Frank: Would love some feedback about the following: we have a board sales package for review. In the contract of sale the owner and purchaser made an agreement which allows the seller to stay in the cooperative up to three months after the sale. Our building has a sublet policy and sublet fees. The seller states in the agreement with the purchaser [that] the seller would simply continue paying maintenance.

As a board member, my strong thoughts are that this sounds like a sublet and would first need board approval and fees would apply. The contract of sale agreement must follow building rules and this agreement should be reviewed by the co-op’s attorney. Furthermore, once the transfer is done maintenance must be paid by the new owners. The building simply cannot accept seller checks after sale.

While boards need to have some flexibility and fairness, a sale is a sale and our proprietary lease and building rules trump all else. Thoughts?

Steve-Inwood: While I agree with you, maybe the clause is facilitating the sale. I would inquire further as to the reasons. I wouldn’t necessarily hang your hat on a three-month deal. Maybe just collect the three months of sublet fees as a condition of the sale; and have the seller pay three months of maintenance at the time of sale for the buyer. My suggestion is to facilitate the sale without causing unnecessary roadblocks.

Chris: We had a similar circumstance and voted not to allow it based on the fact that our proprietary lease does not allow a new purchaser to sublet an apartment until one year after purchasing it.

Norm: It is quite normal in a residential real estate transaction for a party to stay for a period of time in a sold residence to allow for the necessary sale and purchase closings. The co-op is dealing with a known entity, the seller, and a vetted entity, the buyer. Callous limited interpretations of arbitrary rules should not be allowed to interfere with helping neighbors at no cost to the co-op with the transaction and the transition of their place of residence.

Chris: When does interpretation of the rules, out of fairness to all shareholders, become callous? This is not a house sale where it is a common situation to allow the seller to stay. We have to live by a different set of rules that do not exist in other types of real estate transactions. All this was debated and the board agreed not to allow the situation per our rules. The seller found another buyer and everyone is happy.

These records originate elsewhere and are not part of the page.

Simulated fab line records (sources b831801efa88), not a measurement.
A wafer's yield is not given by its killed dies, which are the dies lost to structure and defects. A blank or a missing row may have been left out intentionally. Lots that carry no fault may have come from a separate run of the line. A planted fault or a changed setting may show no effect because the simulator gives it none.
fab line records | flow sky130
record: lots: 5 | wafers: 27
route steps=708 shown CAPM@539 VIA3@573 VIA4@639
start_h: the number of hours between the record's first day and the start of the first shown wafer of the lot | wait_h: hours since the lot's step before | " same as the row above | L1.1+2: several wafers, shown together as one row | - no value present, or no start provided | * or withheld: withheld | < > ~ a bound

Norm: When neither the interpretation nor the rules further the common interests. Whether a single-family home owned as real property or a cooperative apartment unit “owned” effectively by shares in the corporation, the financial “closing” transaction and occupancy of a place to live is the same. In fact, co-ops have argued that the same set of laws need to apply to them, that the transactions of shares be treated for legal/tax purposes as residential property sales and the corporation be taxed as residential real estate.

Fortunately, the current robust market in New York and elsewhere provided the seller with a successful outcome now and the corporation can feel comfortable in sitting back. But really, we now know that such markets are not always the case; not even now as many areas of the country have yet to recover from the downturn.

Now’s the time to look at the rules to update them to better serve all those to whom they apply. What did your rule really protect in this case; what might have been the cost?